Pacific-Rim-BannerMy wife and I had planned to go to the cinema that evening. We don’t get to do that very often, especially on a Friday. We wanted to see The World’s End. Our local multiplex had showings at 5:45pm (too early – I don’t get in from work until after 6) and 8:50pm (not terrible, but required our babysitters to stay later than they’d like to). The World’s End may prove to not be the most original film ever made but it is not a sequel or a remake, nor is it based on previously published material from a different medium. That day, our local multiplex was also showing The Wolverine four times across two different formats, The Smurfs 2 twelve times across three formats, Red 2 half a dozen times and Despicable Me 2 and Monsters University multiple times in various formats. In fairness to my local, The Conjuring, The Heat and Now You See Me were all showing, but the weighting towards established properties remained stark, even taking into account the kiddie-orientation of school holidays scheduling.
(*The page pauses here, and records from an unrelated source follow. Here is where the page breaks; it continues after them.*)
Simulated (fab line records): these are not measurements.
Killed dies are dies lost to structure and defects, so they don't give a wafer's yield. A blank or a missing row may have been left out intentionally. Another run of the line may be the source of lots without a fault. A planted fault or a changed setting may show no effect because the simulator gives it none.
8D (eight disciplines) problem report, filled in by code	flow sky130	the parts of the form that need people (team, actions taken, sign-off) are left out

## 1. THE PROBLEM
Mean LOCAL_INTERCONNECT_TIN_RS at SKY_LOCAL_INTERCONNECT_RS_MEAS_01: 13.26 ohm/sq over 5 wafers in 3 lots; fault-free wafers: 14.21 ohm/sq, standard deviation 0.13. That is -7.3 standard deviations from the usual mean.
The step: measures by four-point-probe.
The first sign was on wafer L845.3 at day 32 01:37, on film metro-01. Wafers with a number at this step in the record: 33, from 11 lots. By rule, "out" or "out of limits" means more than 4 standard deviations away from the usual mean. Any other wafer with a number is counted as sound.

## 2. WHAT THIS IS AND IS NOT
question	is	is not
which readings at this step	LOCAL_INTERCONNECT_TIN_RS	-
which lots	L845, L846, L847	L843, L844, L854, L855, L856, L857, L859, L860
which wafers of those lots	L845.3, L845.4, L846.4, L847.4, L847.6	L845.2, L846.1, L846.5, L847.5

It is well-established that Hollywood is now more risk-averse than ever. Genuinely “original” films (despite the fact that very little really qualifies for that tag these days) are at least perceived to have much less of a guaranteed audience than established franchises, or adaptations of existing properties. For every Inception or Avatar that succeeds, there are half a dozen comic book adaptations, sequels or spin-offs that do well enough to reassure Hollywood that sticking with the predictable is the best way forward. The thing is, films like Battleship, John Carter, The Lone Ranger, Green Lantern and their respective box office underperformances should give Hollywood pause for thought, but as long as films like The Avengers, The Dark Knight Rises, Iron Man 3 and Skyfall pull in over a billion dollars each (and deservedly so), it is unrealistic to expect Hollywood, as commercially driven an institution as any, to take a wild punt on new material.

Many are getting wildly excited about the giddy prospects for 2015 and the ridiculous number of tent-pole releases that will be splashed across our screens. It certainly is an imposing line-up – The Avengers: Age of Ultron, Bond 24, Jurassic World, Star Wars Episode VII, Finding Dory, Batman vs Superman, another Hunger Games film, Prometheus 2, Warcraft, Assassins Creed, Alvin & the Chipmunks, More Smurfs, Terminator 5, Fantastic Four, Mission Impossible:5, Kung Fu Panda, Tintin – but all tried and tested “products”, whether as sequels, reboots, franchise extensions or adaptations.

When Pacific Rim opened in the US against Grown Ups 2 (and lost the box office battle against that particular foe), many tweeted comments along the lines of “this is why we can’t have any of the nice things”. Pacific Rim is far from the most original of ideas, drawing from all manner of established genres and archetypes, but it is undoubtedly more original than Grown Ups 2 and it now seems that it is only on the basis of a surprisingly healthy BO performance in China that Pacific Rim might get its own sequel. But should that even be the objective? Pacific Rim holds its own against sequels and franchise entries, so Hollywood turns it into a franchise? Shouldn’t the response be to decide to invest in more original content, for which there is clearly a global market, even if my local multiplex is putting out a fairly myopic schedule? Christopher Nolan has been trusted with big budgets and key summer release dates for films like Inception and his next film, Interstellar, seems to be original. Doubtless the success of his Bat-trilogy has helped grease the wheels, but why not trust successful, innovative film-makers to continue to be successful with new material? Why so consistently play it safe? Yes, a couple of big-budget disasters can quickly sink a studio, so why not give someone a chance with a medium-sized budget?

In the end, it seems that our cinema attendance, the derivative films that we champion by buying tickets with our hard-earned money, drive Hollywood’s decisions about where it throws its money. If we keep going to see established products and forsake original material, we have no-one but ourselves to blame when the original content dries up. We are simply not giving producers, studio heads and money men any reason to give a chance to original films. Undoubtedly the waters of this argument are muddied considerably when “derivative” films are altogether more enjoyable (“better”?) than original ones – if my future cinema attendance is destined to be in the company of films as genuinely excellent as the afore-mentioned Skyfall, Avengers and Dark Knight Trilogy then I will have little to complain about, but the fact remains that seeing a genuinely great and genuinely original film on the big screen is a thrill and altogether more special (in a difficult to describe but tangible way) than however much enjoyment Man of Steel gave me.

But going to the cinema is an expensive business these days and if I take a chance on something different and potentially a bit special, I’m also running the risk of blowing my heard-earned cinema budget on something I would just as soon have missed in favour of something reassuringly and enjoyably familiar. So there is the quandary. Anyone got any ideas how to resolve it?